Re: [Patch v3 Part2 4/9] x86/microcode: Do not call apply_microcode() on sibling threads

From: Borislav Petkov
Date: Wed Feb 01 2023 - 17:41:11 EST


On Wed, Feb 01, 2023 at 02:21:18PM -0800, Dave Hansen wrote:
> That works great, unless T0 experiences an error. In that case, T0 will
> jump out of __reload_late() after failing to do the update. T1 will
> come bumbling along after it and will enter ->apply_microcode(),
> blissfully unaware of T0's failure. T1 will assume that it is supposed
> to do T0's job, noting "rev < mc->hdr.rev". T1 will write the MSR while
> T0 is off doing god knows what.
>
> T1 should not even be attempting to do ->apply_microcode() because T0 is
> not quiescent.

Yah, thanks for explaining properly.

So, if T0 fails, then we will say that it failed. The ->apply_microcode()
call on T1 was never meant to apply any microcode - just to update the
cached data.

Now, if T0 fails, then it doesn't matter what T1 does - you have a
bigger problem:

A subset of the cores is running with new microcode while other subset
with the old one. Now this is a shit situation I don't want to be in.

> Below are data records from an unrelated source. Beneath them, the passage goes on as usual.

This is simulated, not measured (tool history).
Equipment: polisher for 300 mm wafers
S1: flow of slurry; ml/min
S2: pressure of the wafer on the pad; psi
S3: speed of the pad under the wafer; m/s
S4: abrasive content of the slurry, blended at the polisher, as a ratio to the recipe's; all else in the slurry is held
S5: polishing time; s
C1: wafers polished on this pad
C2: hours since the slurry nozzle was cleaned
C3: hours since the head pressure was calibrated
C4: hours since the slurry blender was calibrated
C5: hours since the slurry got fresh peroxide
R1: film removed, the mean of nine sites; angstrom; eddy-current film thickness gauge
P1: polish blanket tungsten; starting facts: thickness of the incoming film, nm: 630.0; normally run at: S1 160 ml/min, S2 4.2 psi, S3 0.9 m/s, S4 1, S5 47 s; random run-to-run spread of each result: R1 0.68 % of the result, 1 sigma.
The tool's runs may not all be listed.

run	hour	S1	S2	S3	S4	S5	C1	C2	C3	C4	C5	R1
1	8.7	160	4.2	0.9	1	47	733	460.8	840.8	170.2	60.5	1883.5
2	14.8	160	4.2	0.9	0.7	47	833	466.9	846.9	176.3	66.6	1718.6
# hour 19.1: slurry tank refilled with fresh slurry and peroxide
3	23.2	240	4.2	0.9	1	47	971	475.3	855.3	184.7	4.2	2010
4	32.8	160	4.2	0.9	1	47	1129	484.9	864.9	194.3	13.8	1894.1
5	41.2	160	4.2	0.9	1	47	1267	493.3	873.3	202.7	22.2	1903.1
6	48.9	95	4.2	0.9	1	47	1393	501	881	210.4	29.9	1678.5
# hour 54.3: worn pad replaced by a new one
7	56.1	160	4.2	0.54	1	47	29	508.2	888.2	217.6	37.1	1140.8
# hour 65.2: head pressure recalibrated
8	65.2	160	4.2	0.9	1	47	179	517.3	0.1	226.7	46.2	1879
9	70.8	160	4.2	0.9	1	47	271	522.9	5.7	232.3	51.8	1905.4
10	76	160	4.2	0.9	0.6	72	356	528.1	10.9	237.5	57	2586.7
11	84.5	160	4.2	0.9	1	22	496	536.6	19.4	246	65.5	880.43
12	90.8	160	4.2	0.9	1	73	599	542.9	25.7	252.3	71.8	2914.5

And I don't have a good way out of it.

Revert to the old patch? Maybe...

Retry to application on all again with the hope that it works this time?

What if some core touches a MSR being added with the new microcode
patch?

Late loading is a big PITA. As we've been preaching for a while now.

--
Regards/Gruss,
Boris.

https://people.kernel.org/tglx/notes-about-netiquette